# Guitars are not investments...



## guitarman2 (Aug 25, 2006)

Tell that to my portfolio. Its gone down the amount of about 3 Gibson R9's in the past while. The MIM tele I bought in 2020 cost $400 more to buy then when I bought it. The Les Paul Standard 50 went up $300 a couple weeks after I bought mine and I just noticed today that the Gibson R9's at Long and McQuade are up $200. Yes guitars are definitely doing better than my mutual funds.


----------



## Mikev7305 (Jan 6, 2020)

Hard assets ya know?


----------



## player99 (Sep 5, 2019)

When the Russians are bombing your house it's hard to run down the road with your guitar collection and not get picked off.


----------



## guitarman2 (Aug 25, 2006)

player99 said:


> When the Russians are bombing your house it's hard to run down the road with your guitar collection and not get picked off.


If its got to the point where the Russians are bombing my house, no matter how well armed I am I'd be better off spending my time getting my last few notes plucked on my beloved guitars. Thats how I want to go out.


----------



## laristotle (Aug 29, 2019)

Every guitar that I've sold/traded had a profit in my favour.
It's all timing.
ie; $200 purchase turned into $2300 trade/cash two years later.


----------



## Wardo (Feb 5, 2010)

I figure my OCD oughta be worth a good few grand by Christmas .. lol


----------



## Sneaky (Feb 14, 2006)

I try not to think of guitars as investments, but resale value is always in the back of my mind when I buy. Like the stock market, I’ve picked some big winners, and some losers too. At least you can play guitars. Stocks just sit there and often add to the stress of daily life instead of relieving it.


----------



## Mooh (Mar 7, 2007)

I have pretty much never considered guitars investments. Sure, I've bought a few that were simply flipped for a decent profit because they were under-priced, but that hardly qualifies as investment, more like padding my instrument account a little.

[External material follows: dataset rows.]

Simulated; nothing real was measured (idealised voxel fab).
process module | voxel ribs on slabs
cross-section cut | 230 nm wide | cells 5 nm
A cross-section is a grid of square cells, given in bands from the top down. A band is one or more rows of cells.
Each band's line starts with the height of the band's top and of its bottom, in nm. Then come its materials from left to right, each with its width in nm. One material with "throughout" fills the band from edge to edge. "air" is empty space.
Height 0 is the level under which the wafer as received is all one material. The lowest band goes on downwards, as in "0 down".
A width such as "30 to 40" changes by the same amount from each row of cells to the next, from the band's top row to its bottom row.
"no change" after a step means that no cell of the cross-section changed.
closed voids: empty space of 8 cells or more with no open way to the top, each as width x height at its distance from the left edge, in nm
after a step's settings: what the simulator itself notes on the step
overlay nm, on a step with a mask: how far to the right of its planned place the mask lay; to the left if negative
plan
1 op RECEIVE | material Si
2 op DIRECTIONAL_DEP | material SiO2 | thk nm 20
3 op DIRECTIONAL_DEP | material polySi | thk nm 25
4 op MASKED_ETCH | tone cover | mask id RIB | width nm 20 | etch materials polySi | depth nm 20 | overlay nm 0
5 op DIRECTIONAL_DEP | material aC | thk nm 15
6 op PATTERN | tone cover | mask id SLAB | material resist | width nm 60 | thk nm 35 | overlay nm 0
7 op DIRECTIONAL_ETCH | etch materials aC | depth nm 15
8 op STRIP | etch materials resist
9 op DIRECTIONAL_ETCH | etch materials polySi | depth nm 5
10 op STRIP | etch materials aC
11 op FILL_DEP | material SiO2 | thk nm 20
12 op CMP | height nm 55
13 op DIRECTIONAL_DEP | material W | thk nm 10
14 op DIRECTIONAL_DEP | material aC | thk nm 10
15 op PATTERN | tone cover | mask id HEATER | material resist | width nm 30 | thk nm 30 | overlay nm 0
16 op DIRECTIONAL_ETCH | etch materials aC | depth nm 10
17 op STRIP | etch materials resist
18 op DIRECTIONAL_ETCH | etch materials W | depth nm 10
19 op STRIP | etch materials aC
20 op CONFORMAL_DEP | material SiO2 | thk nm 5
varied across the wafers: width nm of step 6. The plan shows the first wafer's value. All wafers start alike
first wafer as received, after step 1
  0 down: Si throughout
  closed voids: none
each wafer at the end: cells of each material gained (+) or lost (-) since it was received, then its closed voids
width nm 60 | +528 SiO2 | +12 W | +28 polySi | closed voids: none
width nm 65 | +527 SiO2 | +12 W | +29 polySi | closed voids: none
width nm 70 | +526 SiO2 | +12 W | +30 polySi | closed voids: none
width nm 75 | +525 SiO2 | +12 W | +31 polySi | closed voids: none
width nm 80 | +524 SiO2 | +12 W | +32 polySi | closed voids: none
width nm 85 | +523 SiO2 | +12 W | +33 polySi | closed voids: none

There's a couple that would resell for considerably more (2X or 3X I would think) than their purchase price, but that's only because the builder is highly regarded and his prices have blown up in the last 25 years. They weren't bought as investments and their condition shows it.

People like me can't afford to buy guitars as investments any more than cars, land, gems, or wine.

Put me in mind of this, just change the gender:


----------



## Pat James (5 mo ago)

Guitars are not primarily investments, as that would go to their main use as being a musical instrument, however there is a whole website dedicated solely to buying/selling guitars, so no one can say that they aren't something that has a market value. I look at it the same way that baseball guitars and other things that have a collectability factor makes them more valuable over time. The thing I try to remember is that guitars are a niche market. There is a saying that goes along the lines of, "the only people who care about the quality and craftsmanship of a chefs knife are other chefs" and I think the same rings true for guitarists and their guitars.


----------



## player99 (Sep 5, 2019)

If you have $20K in the bank today, and left it there for 10 years vs- You take the same $20K and buy the best (to your knowledge) investment guitars and keep them for 10 years until 2030. Which will yield the most profit?


----------



## Wardo (Feb 5, 2010)

player99 said:


> If you have $20K in the bank today, and left it there for 10 years ...


You'd have nothing after 10 years, if you left 20k in the bank for that long it would be eaten up by service charges.


----------



## guitarman2 (Aug 25, 2006)

Obviously I was making a tongue in cheek exaggerated statement contrasting how guitars are going up in price while my stocks are plummeting. Should I invest in shares with Fender and Gibson? Are they even publicly traded?


----------



## 2N1305 (Nov 2, 2009)

Somewhere, there's a 1956 Les Paul Goldtop, or 1948 Fender Broadcaster in an attic waiting to be found...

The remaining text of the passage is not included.